My husband always does the mowing, while I am responsible for anything that grows in the yard and is not grass. Planting annual flowers in the spring is fun, but weeding—not so much. It didn’t really bother me at our previous house, which had well-established perennial flowerbeds and very few weeds. When we moved to this house, though, the neighborhood still had several vacant lots, and plenty of thistle seeds and other annoying weeds blew into the yard.
Digging those thistles out of the flowers often left me feeling achy the next day, unlike when I did the easier gardening at the other house. I started to wonder if I was getting sore because I was older. After all, I was turning 40, which had seemed quite far in the future when we were 30 and moved into the previous house. As time went by and I got busier with such things as the kids’ sporting events, I rushed through the weeding, with the mindset that it was a miserable chore and probably would always give me aches and pains.
This year, however, I decided to test the hypothesis that whatever aches I got were caused mainly by too much rushing around, rather than anything to do with my age. I did some weeding on Saturday while my husband mowed the lawn. Instead of rushing through it, I slowed down, taking a little time to walk around and stretch every few minutes. I also alternated weeding with a little pruning, so that I wasn’t in the same position the whole time.

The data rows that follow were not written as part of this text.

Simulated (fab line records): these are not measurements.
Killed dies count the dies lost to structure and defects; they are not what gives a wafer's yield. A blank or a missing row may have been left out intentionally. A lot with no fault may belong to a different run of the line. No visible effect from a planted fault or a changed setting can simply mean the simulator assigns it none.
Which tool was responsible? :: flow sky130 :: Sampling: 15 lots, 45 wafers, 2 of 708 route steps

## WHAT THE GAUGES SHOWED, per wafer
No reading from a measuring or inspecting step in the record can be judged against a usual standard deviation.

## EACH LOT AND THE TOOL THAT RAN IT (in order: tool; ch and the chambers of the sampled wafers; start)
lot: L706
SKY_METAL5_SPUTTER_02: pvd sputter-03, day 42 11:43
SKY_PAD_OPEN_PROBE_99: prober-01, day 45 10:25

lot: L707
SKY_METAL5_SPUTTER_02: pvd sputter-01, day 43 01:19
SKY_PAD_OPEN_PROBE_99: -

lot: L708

A more leisurely pace didn’t actually take much longer; my husband was putting away the lawnmower at about the same time I finished the weeding. I felt fine afterward and spent a few minutes browsing through and uploading Creative Commons photos to the library for my art display. I particularly liked the photo shown below, entitled “Old Loggers Path.” I’m sure that must mean an old path used by loggers, but it gave me a mental image of a group of brawny guys with gray beards walking along carrying axes.
(Photo credit: Nicholas A. Tonelli)
When I woke up on Sunday morning I wasn’t at all sore. I had to conclude that I would have avoided years of aches from weeding if I’d taken the time to consider possible causes and solutions. It seems simple enough in hindsight, but our culture doesn’t encourage a mindful approach to health. Instead, the prevailing assumption is that the body naturally falls apart as we get older and there’s not much to be done about it.
While it’s certainly true that the body, like a machine, sustains some amount of wear and tear as time passes, I suspect that much of what gets attributed to age is not really inevitable. Sometimes, all that’s needed is to make a few improvements in maintenance.